Chris Hanson and Hendrika Sonnenberg,
Chandelier, 2006. Polystyrene, hot glue, painted
steel armature. 86 x 86 x 58." Collection of the
Artists Pension Trust, New York
The 2006 Chandelier by Chris Hanson and Hendrika Sonnenberg adds yet another twist to the idea of a simulacrum. Fashioned to make us think first of the extravagant swags and dangling crystals of  Rococo illumination, the artists undermine the larger design not only with industrial materials but by replacing candelabras with microphones. The swags are in fact dripping electrical lines that will hook the microphones to recording equipment. The "chandelier," rather than shedding light, bugs the room, spying on anyone within its monitoring range. This work not so much represents a chandelier as the obvious lies we gradually grow to accept. Have we grown so accepting of privacy invasion that we no longer recognize the concept? If imitation or representation are at the heart of Chandelier, it is with a sinister irony.




TAYLOR McKIMENS, Truck, 2005. Oil and acrylic paint on cardboard and paper,
98  x 54  x 48 inches. Collection Neuberger Museum of Art.
While the Hanson-Sonnenberg chandelier stretches the idea of "simulacrum" almost into the realm of synesthesia by laying "oversight" on top of "illumination," the Truck Taylor McKimens constructs pushes us even harder. Yes, it's a light cardboard simulacrum of a pickup truck, that emblem of rugged manhood advertised by images of tough working men with ripped muscles, driving through godforsaken places to get motors to the turbines or hay to the heifers. McKimens' pastel truck is a clunker with broken windows; tangles of unattached wires; a domestic potted plant where the monstrous payload should be, and "Sorry" across the bumper where we're expecting to see "Semper Fi." It is a satire, a pathetic pick-up in girly colors.


A cardboard truck is a simulacrum of a tough-guy steel truck, just as a beat-up truck is a faint imitation of a real, big, shiny pick-up. But the essence of this wonderful work is that its essential point is the premise of this and every art show: that to be making art at all is to be dealing in Plato's cave of shadowy copies. The most lively thing about McKimens' work is that it is so conspicuously drawn. The artist took up paper and paints—the traditional materials of drawing—and "made a truck." It's folded, to boot, but essentially it's the sort of thing little children do very young; it reflects that very simple impulse to record on paper the thing that's out there and to make it one's own. Certainly any representational art, and even art that claims to record emotional or psychological experience abstractly, explores the idea of simulacra.This and McKimens' other pieces in this show—including a drawn cardboard television, turned on—seem to me to make this point with a beautiful, innocent poignancy. His work lacks the edge, the satire, and irony that most of the show is premised on. By making art at all, one makes comparisons: It's not even a matter of attitude.

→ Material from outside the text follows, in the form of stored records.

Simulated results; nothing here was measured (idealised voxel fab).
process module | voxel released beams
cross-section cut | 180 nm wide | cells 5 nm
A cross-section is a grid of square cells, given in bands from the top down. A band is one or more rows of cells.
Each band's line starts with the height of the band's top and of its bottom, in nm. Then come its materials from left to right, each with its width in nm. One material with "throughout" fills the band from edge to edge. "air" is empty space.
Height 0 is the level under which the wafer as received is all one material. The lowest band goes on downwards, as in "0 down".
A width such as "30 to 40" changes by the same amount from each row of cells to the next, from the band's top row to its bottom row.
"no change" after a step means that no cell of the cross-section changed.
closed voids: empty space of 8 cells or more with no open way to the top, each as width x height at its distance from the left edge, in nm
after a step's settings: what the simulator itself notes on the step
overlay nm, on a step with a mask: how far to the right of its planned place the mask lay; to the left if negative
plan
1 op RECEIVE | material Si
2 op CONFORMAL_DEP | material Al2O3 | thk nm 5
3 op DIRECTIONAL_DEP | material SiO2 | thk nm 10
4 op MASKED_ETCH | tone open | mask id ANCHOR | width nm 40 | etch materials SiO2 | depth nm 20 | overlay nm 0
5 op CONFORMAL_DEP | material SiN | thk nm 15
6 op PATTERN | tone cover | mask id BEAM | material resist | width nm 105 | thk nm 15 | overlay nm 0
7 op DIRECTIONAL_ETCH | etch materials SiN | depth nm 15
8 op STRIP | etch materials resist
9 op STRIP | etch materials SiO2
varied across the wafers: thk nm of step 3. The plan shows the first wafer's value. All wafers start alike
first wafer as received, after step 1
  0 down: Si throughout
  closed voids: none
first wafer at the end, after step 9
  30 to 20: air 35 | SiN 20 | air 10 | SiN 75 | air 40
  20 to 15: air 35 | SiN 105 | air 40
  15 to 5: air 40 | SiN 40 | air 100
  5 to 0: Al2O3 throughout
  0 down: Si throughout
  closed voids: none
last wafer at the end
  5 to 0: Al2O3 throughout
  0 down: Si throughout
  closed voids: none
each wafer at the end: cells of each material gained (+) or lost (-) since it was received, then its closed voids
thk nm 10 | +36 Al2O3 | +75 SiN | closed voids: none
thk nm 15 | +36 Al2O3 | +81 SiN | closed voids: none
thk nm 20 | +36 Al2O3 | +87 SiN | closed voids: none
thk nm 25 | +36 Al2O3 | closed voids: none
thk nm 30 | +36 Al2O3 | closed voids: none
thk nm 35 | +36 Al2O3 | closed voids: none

How much more basic can one get than drawing a simulacrum of a truck? It does seem to me that Mary Temple takes it one heady step further in her imitation of light and shadow.

MARY TEMPLE, Light Fragment, 2010. Acrylic paint on sheetrock,
acrylic gel, 
stain and urethane on hardwood. 30 x 36  inches. Courtesy of the artist and Mixed Greens, NY

Temple's delightfully named Light Fragment is surely one of the most convincing illusions in the show, and comes as a surprising lift amidst the mechanical, man-made, and trashy.  Many of the artists collected here deal with issues of comparative inherent and socially constructed value; with physical and psychological scale; with reconsiderations of beauty in the constructed, everyday world. Temple, like McKimens, draws what she sees, but brings a natural subject inside—where it, too, is an everyday occurrence. Any attempt to represent light is a simulacrum, but it also incorporates the subject itself. Painting and drawing are rooted in light and its properties. So, whether she imitates the fall of shadows through a window to create a simulacrum of shadows, or whether she uses her knowledge of light's properties to create a beguiling scene is either a fine question of philosophy—or it is utterly indifferent. What a satisfying work on the face of it.

Simulacrum is a much larger show than this review can begin to reflect. It closes on January 11; I recommend starting now to see its marvels. Curator Michael Goodson's achievement above all, I think, is in having chosen a topic that works in so many ways. The show is funny and thought-provoking. To anyone who maintains either casually or deeply their own inner conversation about what art may be, this show will heat up that discussion.